Deferred Buy-Outs in Divorce
Real property buyouts in divorce cases are more difficult now with interest rates so high. Because it is simply not feasible for many divorcing homeowners to qualify for a buyout mortgage, the trend of deferring the sale is increasing — with more divorced parties remaining on a joint mortgage and holding title with an ex.
The reality is that while it may be better for the family, and especially the children, to remain in the family home for some time after the divorce, the liability of remaining on joint title and on the mortgage poses significant risks to the divorced couple.
While it is impossible to predict all the scenarios that can come up, here is a sampling of some of the more common issues we see as CDREs:
Joint Title
Liens or Judgments: Titled owners are at risk of creditors encumbering real property. Consider that one of the former spouse’s debts could force a sale or substantially decrease the equity.
Bankruptcy: If either party files for bankruptcy and includes the real property, it could interfere with the salability or the ability to refinance.
Liability: While on title, your client may be sued for injuries and damages associated with the property.
Encumbering the Property: Either legal owner could use the property as collateral — this can be for anything from gambling debts to SBA loans.

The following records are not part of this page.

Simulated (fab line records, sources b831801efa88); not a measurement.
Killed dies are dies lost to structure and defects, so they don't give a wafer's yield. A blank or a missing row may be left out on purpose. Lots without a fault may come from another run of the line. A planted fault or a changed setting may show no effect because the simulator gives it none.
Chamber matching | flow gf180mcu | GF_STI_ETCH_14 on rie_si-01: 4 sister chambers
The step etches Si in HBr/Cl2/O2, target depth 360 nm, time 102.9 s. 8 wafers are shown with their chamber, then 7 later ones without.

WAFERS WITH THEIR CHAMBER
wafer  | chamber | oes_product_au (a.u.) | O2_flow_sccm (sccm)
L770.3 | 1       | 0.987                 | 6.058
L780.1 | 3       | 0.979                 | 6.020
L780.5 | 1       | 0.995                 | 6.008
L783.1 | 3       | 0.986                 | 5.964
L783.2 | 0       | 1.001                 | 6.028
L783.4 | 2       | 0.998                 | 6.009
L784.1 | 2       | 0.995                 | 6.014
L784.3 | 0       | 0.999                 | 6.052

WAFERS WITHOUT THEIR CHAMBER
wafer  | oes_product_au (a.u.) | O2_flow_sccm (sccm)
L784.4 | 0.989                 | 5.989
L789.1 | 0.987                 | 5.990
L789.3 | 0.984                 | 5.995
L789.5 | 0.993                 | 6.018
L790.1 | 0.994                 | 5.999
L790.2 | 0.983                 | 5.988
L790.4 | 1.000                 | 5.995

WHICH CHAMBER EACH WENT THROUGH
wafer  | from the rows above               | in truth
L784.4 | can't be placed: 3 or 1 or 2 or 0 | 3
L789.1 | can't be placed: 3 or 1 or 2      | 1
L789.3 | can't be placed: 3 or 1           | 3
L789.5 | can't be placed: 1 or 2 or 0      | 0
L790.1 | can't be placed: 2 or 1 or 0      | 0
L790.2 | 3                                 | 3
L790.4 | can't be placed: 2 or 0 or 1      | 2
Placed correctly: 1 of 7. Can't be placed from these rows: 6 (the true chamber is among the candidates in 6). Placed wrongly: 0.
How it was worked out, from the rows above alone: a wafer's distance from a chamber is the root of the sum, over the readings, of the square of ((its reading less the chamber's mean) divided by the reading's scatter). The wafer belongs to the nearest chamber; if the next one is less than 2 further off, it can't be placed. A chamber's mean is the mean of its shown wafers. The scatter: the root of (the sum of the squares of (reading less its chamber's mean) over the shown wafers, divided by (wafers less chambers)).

Leases: Should the property be leased, tenant rights could apply. If the property is to be sold on a certain date but it’s been leased (or roommates have moved in), the sale could be in jeopardy.
Incapacitation: If a titled homeowner becomes incapacitated, disposing of the asset becomes more complex and the process longer.
Death: If the parties hold the property as co-tenants following their divorce, a decedent's share will pass to the heirs, thereby establishing ownership between them and the surviving party. Or the decedent's share may need to be probated, leading to further expenses and delays. In the event of remarriage by either spouse, the surviving party could become a co-tenant with their ex’s new spouse!
Joint Mortgage
Perhaps the most common risk of deferring the sale is remaining on a joint mortgage.
Credit: Any default, such as mortgage late by 30+ days, a loan modification, or foreclosure activity, will cause the credit of all parties on the mortgage to be adversely affected. It is a tough day for an out-spouse who is in the midst of buying a house to learn that their loan has been denied because their ex missed a house payment.
Deficiency judgments: Should the property foreclose, depending on the loan structure and statutes
governing deficiency recovery, this could haunt an uninformed ex-spouse.
When your clients wish to defer the sale of the home, consider disclosing and protecting them against the risks of doing so. They should not turn a blind eye to the mortgage if they are still on it and payments are in the hands of the other party. Urge them to stay in touch with the mortgage company on a regular basis to ensure payments are made on time, and to also check their credit report regularly .
Lastly, when we are called in to list a property post-judgment, we sometimes see vague terms that either are not specific or omit when a buyout or a sale should take place, how the listing agent is chosen, who is responsible for the property should it become vacant (including mortgage payments, upkeep, and utilities), and how proceeds are divided. This can leave the door open to costly issues and delays.